New Smartphone Fight Over Camera Power
A new battle is breaking out in the smartphone market as manufacturers strive to outdo each other with on board camera power.
Whether this is what the consumer wants, though remains to be seen. No sooner had it become a thing, to pack three lenses into phones, such as with the well-received Huawei P20, than LG have plunged in at the deep end, by squeezing five into their new model.
The new LG V40 ThinQ has three rear-facing cameras and two forward.
Why? Well, the rear-facing array seems to be an attempt to mirror the long-established exchangeable lens SLR camera approach of having standard, wide angle and telephoto lenses in the bag.
The three lenses lined up on its back sport 45, 78 and 107-degree fields of view respectively.
That way, the same beast can shoot panoramic landscapes and zoom in on distant objects.
Meanwhile, one of the lenses staring out above the phone screen is for single person selfies, the other for wider angle, “here we all are” group shots.
This might be all well and good if early reports were ecstatic about the results these different lenses produce.

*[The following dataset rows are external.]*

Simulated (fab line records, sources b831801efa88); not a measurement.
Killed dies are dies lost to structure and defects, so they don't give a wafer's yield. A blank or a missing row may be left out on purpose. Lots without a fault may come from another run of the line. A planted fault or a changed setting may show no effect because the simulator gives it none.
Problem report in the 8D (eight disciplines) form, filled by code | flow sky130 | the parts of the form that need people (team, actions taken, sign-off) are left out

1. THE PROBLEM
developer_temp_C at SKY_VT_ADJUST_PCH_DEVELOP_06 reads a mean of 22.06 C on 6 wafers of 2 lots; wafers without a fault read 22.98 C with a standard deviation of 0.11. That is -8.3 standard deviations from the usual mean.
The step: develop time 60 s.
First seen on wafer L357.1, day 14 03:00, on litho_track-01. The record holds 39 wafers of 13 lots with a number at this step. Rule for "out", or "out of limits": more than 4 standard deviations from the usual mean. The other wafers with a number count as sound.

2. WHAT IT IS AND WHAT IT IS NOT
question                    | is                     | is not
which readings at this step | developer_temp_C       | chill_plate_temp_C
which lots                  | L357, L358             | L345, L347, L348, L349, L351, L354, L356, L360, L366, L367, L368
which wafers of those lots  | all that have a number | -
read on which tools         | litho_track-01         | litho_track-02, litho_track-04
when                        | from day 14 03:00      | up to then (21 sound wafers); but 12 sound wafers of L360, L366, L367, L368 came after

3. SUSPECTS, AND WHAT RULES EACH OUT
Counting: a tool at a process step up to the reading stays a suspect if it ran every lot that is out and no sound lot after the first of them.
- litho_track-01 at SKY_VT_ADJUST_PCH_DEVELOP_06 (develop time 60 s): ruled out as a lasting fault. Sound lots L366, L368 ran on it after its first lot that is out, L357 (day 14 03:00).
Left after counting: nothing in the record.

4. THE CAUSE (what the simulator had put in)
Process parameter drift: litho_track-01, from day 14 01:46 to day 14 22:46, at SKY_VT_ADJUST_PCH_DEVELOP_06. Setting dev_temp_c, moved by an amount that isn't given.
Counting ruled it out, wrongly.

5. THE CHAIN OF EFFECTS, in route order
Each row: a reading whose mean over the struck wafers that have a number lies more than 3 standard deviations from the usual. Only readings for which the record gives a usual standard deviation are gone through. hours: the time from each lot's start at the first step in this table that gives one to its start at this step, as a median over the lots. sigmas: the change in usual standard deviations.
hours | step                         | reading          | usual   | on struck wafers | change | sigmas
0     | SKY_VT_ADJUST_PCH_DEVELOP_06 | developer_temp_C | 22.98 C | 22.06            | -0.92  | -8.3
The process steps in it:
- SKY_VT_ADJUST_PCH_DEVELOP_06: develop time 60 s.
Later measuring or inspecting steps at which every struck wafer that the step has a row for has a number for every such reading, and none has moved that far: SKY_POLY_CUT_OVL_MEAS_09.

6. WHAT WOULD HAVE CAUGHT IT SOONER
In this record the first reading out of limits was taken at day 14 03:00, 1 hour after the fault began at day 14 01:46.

However, whilst the two main cameras are said to be good as ever on LG models, users have not waxed lyrically at all about the other three. The telephoto lens output is suggested to be particularly disappointing.
What would the market really want from its high-end phones, the complications of three more cameras for a similar price or a lower one for just those same old two well-proven lenses? I fancy it would be the latter.